From Palo Alto’s BigPanda comes a recent IT management report, The State of Monitoring, presenting survey results of 1500 IT professionals from various industries. Not surprisingly, the large majority of respondents (80%) listed their top operational and monitoring challenges to be the usual corporate suspects: budget, resources (staff), schedules, and responsiveness to service disruptions.
Also nestled in the list of the top five monitoring concerns, noted by 78% of respondents: “Reducing alert noise from the organization’s monitoring tools.” This happens to be a key business focus of BigPanda, but it also highlights a problem — and an opportunity — for equipment vendors striving to better meet customer needs.
Development Phase Review
IT product developers, working with their customer support counterparts, can greatly improve the customer experience by inserting three simple review steps into the release development cycle:
- Jointly scrub the system message catalog and SNMP MIB during the development phase. Is each message informative and valuable to the user, or does it state a vague internal condition of unknown significance?
- The severity and frequency of each alert or message should be assessed using a consistent rubric. Is the operational impact (or risk) of a problem correctly conveyed? Is terminology consistently applied, particularly compared to the UI? Can multiple related log notices be consolidated, or prioritized and selectively muted?
- For important alerts that do get passed on to the customer, ensure they are specific and actionable so the condition can be corrected without delay.
For UI developers, it is equally important to have a solid alert review process underneath. It is pointless to allow a steady stream of alerts and notices that push important messages from view in the UI. High impact issues should either remain visible or be easily recalled. But they could also be consolidated to efficiently account for recurring unacknowledged alerts.
Sooner is Better
One consequence of severe over-reporting of system messages is that customers sometimes have little choice but to ignore them all. Secondly, alerts and notices poorly done can become ‘case generators’ for the vendor’s support organization. With a large installed base, the cost becomes problematic. The product development team can help minimize such calls, and the sooner the better: Even when fixed, it’s not uncommon for OS updates to take many months to permeate the installed base.

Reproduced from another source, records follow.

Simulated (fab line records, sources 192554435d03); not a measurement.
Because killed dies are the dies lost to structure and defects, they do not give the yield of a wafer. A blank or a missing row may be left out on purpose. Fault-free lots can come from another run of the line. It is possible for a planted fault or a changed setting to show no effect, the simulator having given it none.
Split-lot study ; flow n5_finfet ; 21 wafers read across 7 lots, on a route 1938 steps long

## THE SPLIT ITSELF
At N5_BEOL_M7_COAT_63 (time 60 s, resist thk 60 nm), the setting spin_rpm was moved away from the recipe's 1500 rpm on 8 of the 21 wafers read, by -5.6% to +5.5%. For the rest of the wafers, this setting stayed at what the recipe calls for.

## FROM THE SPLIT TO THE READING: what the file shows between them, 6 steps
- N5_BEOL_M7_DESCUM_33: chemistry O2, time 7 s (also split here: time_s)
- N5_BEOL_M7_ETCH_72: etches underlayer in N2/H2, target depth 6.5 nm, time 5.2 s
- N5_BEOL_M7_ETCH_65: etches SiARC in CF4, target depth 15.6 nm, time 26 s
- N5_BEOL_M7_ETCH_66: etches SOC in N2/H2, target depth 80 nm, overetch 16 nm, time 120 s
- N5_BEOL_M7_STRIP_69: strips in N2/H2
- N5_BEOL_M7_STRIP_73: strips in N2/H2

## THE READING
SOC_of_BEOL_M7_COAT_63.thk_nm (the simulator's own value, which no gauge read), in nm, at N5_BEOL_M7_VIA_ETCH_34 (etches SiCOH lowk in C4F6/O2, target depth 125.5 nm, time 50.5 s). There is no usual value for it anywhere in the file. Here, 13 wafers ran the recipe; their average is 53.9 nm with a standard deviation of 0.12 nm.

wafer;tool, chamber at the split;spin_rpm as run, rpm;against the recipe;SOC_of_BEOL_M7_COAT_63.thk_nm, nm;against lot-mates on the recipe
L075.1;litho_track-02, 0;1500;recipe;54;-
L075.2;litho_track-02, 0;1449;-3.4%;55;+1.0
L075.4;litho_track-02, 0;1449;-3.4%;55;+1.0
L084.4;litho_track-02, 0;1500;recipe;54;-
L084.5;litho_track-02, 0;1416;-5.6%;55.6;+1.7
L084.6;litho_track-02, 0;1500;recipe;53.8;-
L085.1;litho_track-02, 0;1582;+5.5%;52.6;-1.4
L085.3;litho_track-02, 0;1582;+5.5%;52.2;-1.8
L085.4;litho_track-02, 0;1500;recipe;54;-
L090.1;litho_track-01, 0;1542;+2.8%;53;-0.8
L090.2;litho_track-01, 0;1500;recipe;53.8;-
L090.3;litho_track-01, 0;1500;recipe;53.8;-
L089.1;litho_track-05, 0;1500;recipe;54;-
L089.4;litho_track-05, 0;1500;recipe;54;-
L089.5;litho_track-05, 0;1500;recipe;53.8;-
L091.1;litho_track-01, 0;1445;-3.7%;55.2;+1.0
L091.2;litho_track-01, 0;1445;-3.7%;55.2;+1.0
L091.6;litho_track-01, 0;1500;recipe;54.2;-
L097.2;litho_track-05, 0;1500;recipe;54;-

Incident management tools such as Big Panda‘s help IT administrators deal with an ever-increasing volume of alerts received from their data centers, particularly by providing multi-vendor support and event correlation in a single tool. But it’s in the equipment manufacturers’ own interest to step into their customers’ shoes and recognize that there is competitive advantage to improving their products’ alert behavior. A streamlined and more actionable alert system can reduce calls to Support, improving customer satisfaction and reducing support costs. With better-quality data input, analytic monitoring tools such as BigPanda’s further enhance the sysadmin’s ability to cut through noise and distraction in day-to-day IT management and focus on the best service delivery possible.